Master Yoda Are You??

Yes, we know, you are brilliant.  You have lots of experience and great ideas.  Likely your employees know this, too.  We as managers are generally good at problem solving, and hopefully this is a prerequisite to any management position.  But being the problem-solver is not always possible, or even the best strategy.Charalambos Vlachoutsicos is coauthor of Behind the Factory Walls: Decision Making in Soviet and U.S. Enterprises and for 30 years worked and then managed his family trading business.  In Harvard Business Review, Vlachoutsicos shares the story of a warehouse manager he once employed, Spyros.   Vlachoutsicos went to his warehouse to determine if there was space for one of their new products.  Spyros compulsively, without any calculations, proposed to make space by moving existing stacks closer together.  He quickly ordered his staff to begin moving items and there was mounting, silent tension as they complied.  The staff was concerned about maneuvering the lift trucks but Spyros pressed on with increasingly unrealistic solutions and a vicious cycle was in play.  Finally, Vlachoutsicos intervened and suggested creating a team to produce a solution.  He then took a chastened Spyros to lunch and encouraged him that admitting a need for help can be easier and more effective than providing instant solutions.  Spyros was unable to admit ignorance and was eventually replaced.

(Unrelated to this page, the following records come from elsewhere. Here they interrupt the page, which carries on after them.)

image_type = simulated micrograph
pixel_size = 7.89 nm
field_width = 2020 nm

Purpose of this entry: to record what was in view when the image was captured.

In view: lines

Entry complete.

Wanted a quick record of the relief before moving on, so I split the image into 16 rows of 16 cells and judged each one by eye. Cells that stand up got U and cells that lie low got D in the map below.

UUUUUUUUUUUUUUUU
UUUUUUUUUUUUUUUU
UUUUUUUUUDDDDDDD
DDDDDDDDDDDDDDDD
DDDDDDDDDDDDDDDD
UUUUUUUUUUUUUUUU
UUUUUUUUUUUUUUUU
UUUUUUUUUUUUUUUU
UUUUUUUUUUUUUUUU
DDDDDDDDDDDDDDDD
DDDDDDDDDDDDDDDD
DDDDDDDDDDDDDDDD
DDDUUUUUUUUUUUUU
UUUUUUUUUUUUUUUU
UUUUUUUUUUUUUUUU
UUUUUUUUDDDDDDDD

We must see ourselves as more as a gatherer of information and solutions instead of the sage on the hill.  Employees are much more motivated to be problem solvers if they actually have a chance to solve problems.  This means not providing all of the answers and instead asking for contributions and solutions.  Have you asked your employees to solve a problem for you lately?  You might be surprised at the result.